The prospect of raising our daughter is, at any given moment, exciting, petrifying, thrilling, overwhelming, and a big ball of unknown mystery. As new parents-to-be, we have spent many hours tracking down information that had been all but foreign to us just a year ago, navigating our way through the books and websites of a world that is completely new to us. Throughout all of this, we’ve tried to maintain a steady grip on reason so as not to give in to the temptations of rampant alarmism, paranoia, and marketing that plague all expectant couples. I never knew we needed so many things until the helpful magazines told me so.
One thing that I know for certain is that I want to raise a daughter that appreciates food, and the value that cooking and eating together contributes to family unity, and that doing so is going to take time and consistency. We have an opportunity to shape the blank template of our child’s palate into one that’s open to trying new things, but I also have to realize that there’s some reliable science out there that explains why most kids aren’t adventurous eaters. I’m perfectly willing to see how much a person’s taste in food is affected by nature versus nurture. I won’t be able to know for quite a few years whether my efforts were successful.

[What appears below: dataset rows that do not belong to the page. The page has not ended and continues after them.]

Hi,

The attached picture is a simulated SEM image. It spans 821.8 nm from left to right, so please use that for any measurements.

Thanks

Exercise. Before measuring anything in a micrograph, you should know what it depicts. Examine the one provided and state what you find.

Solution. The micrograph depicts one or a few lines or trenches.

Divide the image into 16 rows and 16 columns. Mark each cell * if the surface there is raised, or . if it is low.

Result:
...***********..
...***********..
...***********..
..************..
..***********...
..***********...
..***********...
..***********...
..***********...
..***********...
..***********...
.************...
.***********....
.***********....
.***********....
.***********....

Do the children of fussy eaters grow up to be fussy eaters themselves? If I tempt my daughter with the promise of a toy even BETTER than what’s in the Happy Meal, in exchange for eating a home-cooked meal instead, will it work? Are we doomed to a period of “nothing but” chicken nuggets, fish sticks, or food of a specific color? I’m curious to find out.
As much as I am apprehensive about these things, there’s an even bigger part of me that’s looking forward to a whole new set of experiences in the kitchen. I need to learn how to make food that looks like things, for example. Research into how to unleash my inner Picasso using food coloring and frosting is an absolute must.
I get to introduce my daughter to the joys of picking blueberries on a warm summer day, of knowing just when to flip a pancake, and how to pick the meat out of a crab. I want her to grow up knowing what real Chinese food tastes like. I want to involve her in what happens in the kitchen and the garden, so that the concept of cooking is very real for her, and not something that involves opening a package and microwaving its contents, or an activity that requires some artistic level of unique culinary sorcery that only her parents can muster. I’m sure that there will be some foods and activities that she just won’t take to, but I’ll be proud of her just for trying them once (even though I will secretly hope that she’ll come back to them again when she’s older).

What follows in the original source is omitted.